I'm fairly sure the following is true, although I wouldn't mind being proven wrong. If true, I would like to see an elegant proof, as my attempts are kind of messy.
Let $K\subset\mathbb R^2$ be a compact convex set. Let $x_0\in K$ be an extreme point. The question is whether there exists an affine transformation $\phi:\mathbb R^2\to\mathbb R^2$ (i.e., $\phi(x)=r+Bx$ for $r\in\mathbb R^2$ and $B\in M_2(\mathbb R)$) such that $\forall y\in\phi(K)\setminus\{\phi(x_0)\}$, $$ \|y\|_2<\|\phi(x_0)\|_2.$$
In words, the question is whether we can rotate and translate $K$ in such a way that $x_0$ ends up being strictly farthest from the origin. As Tryss mentioned below, another way to phrase the problem is to ask whether a circle $C$ exists with $x_0\in C$ and $K\setminus\{x_0\}\subset C$ strictly.

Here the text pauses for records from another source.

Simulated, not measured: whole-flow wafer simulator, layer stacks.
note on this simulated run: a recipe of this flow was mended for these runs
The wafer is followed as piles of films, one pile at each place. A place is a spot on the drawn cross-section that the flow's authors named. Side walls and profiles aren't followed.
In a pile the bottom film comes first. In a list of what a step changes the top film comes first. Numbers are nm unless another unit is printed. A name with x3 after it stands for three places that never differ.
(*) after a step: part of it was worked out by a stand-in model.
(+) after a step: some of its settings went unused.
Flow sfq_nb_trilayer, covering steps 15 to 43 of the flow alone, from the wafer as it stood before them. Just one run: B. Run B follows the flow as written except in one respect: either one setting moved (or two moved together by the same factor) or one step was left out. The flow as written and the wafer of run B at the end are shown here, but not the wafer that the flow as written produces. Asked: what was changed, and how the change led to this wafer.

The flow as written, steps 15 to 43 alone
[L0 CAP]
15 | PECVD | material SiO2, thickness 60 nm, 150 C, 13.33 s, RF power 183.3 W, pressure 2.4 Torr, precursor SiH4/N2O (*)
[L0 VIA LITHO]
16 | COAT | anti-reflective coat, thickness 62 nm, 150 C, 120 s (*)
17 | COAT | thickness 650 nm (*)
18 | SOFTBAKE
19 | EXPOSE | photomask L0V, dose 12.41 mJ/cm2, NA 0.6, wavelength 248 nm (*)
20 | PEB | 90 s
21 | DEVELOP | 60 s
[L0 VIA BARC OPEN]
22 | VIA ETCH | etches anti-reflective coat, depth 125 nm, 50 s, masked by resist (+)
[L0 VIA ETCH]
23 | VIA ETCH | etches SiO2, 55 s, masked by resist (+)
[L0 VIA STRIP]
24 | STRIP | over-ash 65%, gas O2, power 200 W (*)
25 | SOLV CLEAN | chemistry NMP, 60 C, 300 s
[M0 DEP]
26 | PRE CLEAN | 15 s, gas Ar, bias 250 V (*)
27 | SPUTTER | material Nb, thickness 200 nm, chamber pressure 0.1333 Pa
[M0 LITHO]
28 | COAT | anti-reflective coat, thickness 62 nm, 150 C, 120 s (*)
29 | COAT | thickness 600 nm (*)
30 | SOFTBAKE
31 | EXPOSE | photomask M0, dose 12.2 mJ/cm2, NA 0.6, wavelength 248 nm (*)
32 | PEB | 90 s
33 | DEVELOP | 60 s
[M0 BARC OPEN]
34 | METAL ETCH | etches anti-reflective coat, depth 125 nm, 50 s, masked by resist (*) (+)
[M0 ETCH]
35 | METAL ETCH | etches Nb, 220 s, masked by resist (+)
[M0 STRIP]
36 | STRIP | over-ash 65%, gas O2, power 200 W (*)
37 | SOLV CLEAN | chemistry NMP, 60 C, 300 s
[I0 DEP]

I think I have a counterexample. Define $$K = \Big\{(x,y) \in \big[-\frac12,\frac12\big] \times \big[0, \frac12\big] : y \ge \exp\big(-\frac1{x^2}\big) \Big\}.$$
Now, consider the extreme point $x_0 = (0,0)$. The key observation is that all derivatives of $x \mapsto f(x) := \exp\big(-\frac1{x^2}\big)$ vanish at $0$, hence, all circles (ellipses) containing $x_0$ will also intersect with the graph of $f$.
Or speaking in terms of curvature: the curvature of $K$ at $x_0$ is $0$, although $x_0$ is an extreme point. If the curvature would be positive, we could use the osculating circle, as pointed out by Tryss.